I was 17 years old the first time I chose to really enter into the story Jesus lived during Holy Week.
That was the year I was given the opportunity to perform in a production entitled Love According to John: a longstanding Edmonton production which told the story of Jesus’ life, from the perspective of the beloved Apostle.
Often, as I imagine the big moments we celebrate this week – from Palm Sunday through the events of the Triduum – I am reminded of what it was like to be in those crowds and, in a way to witness what it might have been like to live it firsthand.
Given the limited actors available for this production, I found myself in the crowd cheering Jesus’ arrival on Palm Sunday, and later I was also in the mob calling for his death on Good Friday.
It’s quite likely that many citizens of Jerusalem in the first century had also found themselves in both crowds, leaving us to wonder how it is that those who shouted “Hosanna!” at the sight of Jesus were a few days later screaming “Crucify Him!”
That’s not the only striking change of heart we encounter this week. On the day known as “Spy Wednesday,” we hear how Judas Iscariot conspired with the chief priests to betray Jesus. Whatever was going on inside of Judas – the Gospels suggest that it may have been Satan’s influence (Luke 22:3-6) – I think it’s unlikely that his act of betrayal was the sudden and dramatic shift we see from the crowds.
I have to be honest with you: Judas’ story bothers me. It bothers me because he was called – audibly – by name to follow Jesus and to be one of the 12 Apostles. He saw Jesus’ most incredible miracles, and he heard the most memorable sermons.
Jesus sent His companions out two by two to proclaim the Good News, and likely performed miracles themselves in His name. For three years Judas lived alongside Jesus, soaking in everything He said and did.
If I was given the chance to see, to hear, and to live alongside Jesus for such a significant period of my life, I’d like to hope it would be a life-defining experience, the sort that would leave me unshakeably dedicated to the mission Jesus left for me. But that’s not how Judas’ story plays out.
While I believe that Judas’ desire to follow Jesus as an apostle was sincere, something wasn’t right. Maybe he was a bad apple from the start, or perhaps it’s just that Jesus didn’t meet up to Judas’ expectations for the Messiah.
Not only was he not the military leader many expected – here to overthrow the Roman occupation – Jesus’ ministry risked upsetting both the secular authorities in Rome as well as the religious leaders of the day.
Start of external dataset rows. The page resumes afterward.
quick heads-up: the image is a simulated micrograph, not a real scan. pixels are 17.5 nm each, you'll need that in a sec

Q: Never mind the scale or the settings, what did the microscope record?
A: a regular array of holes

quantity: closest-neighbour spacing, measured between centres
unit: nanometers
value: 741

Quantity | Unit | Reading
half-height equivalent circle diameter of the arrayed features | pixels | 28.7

Judas may very well have begun to weigh the honour of being in Jesus’ inner circle against what he saw a growing danger not only to his life, but to the future of Israel. His doubts led him to question Jesus (John 12:5). His questioning began to chip away at his resolve to follow Jesus, leading to his eventual betrayal. I’d be willing to bet that, however it is that he got there, Judas felt absolutely justified in turning Jesus in.
People often contrast Judas and Peter since in their own way, both turn on Jesus. While there’s a good argument to be made for this, what Peter did following his betrayal stands in stark contrast to Judas’ final actions. After the rooster famously crowed, we read that St. Peter went and wept bitterly (Luke 22:62).
Eventually, he made his way back to the apostles, likely a broken man. His threefold declaration of his love for Jesus (John 21:15-19) that allows the Lord the room to build Peter back up again into the Apostle Jesus had always known Peter could be. This was only possible because Peter came back.
Judas never did. Somewhere in the hours following his betrayal, Judas decided that his sin was beyond the power of God to forgive and wound up taking his own life in what must have been a moment of utter despair.
Each year, as I pray and celebrate our way through the momentous events of Holy Week, I spend some time putting myself into Judas’ shoes, and I find it’s not that much of a stretch. It would seem that there is a little bit of Judas in all of us.
Any one of us can be guilty of imposing on Jesus our own expectations of what we think he should be. There are moments in which we might find ourselves challenged by His teachings (or those of His Church), and we’re tempted to reject Christ in some way as a result. And much like the Jerusalem crowd, we find ourselves singing “Hosanna” while at Mass on Sunday, but in many other moments turning our hearts away from him.
As we approach the great Easter Triduum this weekend, may we come to see it and find not only a little bit of Judas in us, but a much bigger bit of Peter. May we be willing to recognize our betrayals and denials, to go back, and to give our own declaration of love for Jesus… allowing us to continue to become the disciples Jesus has always known we could be.
– Mike Landry is the chaplain for Evergreen Catholic Schools. He is based in Spruce Grove, Alberta.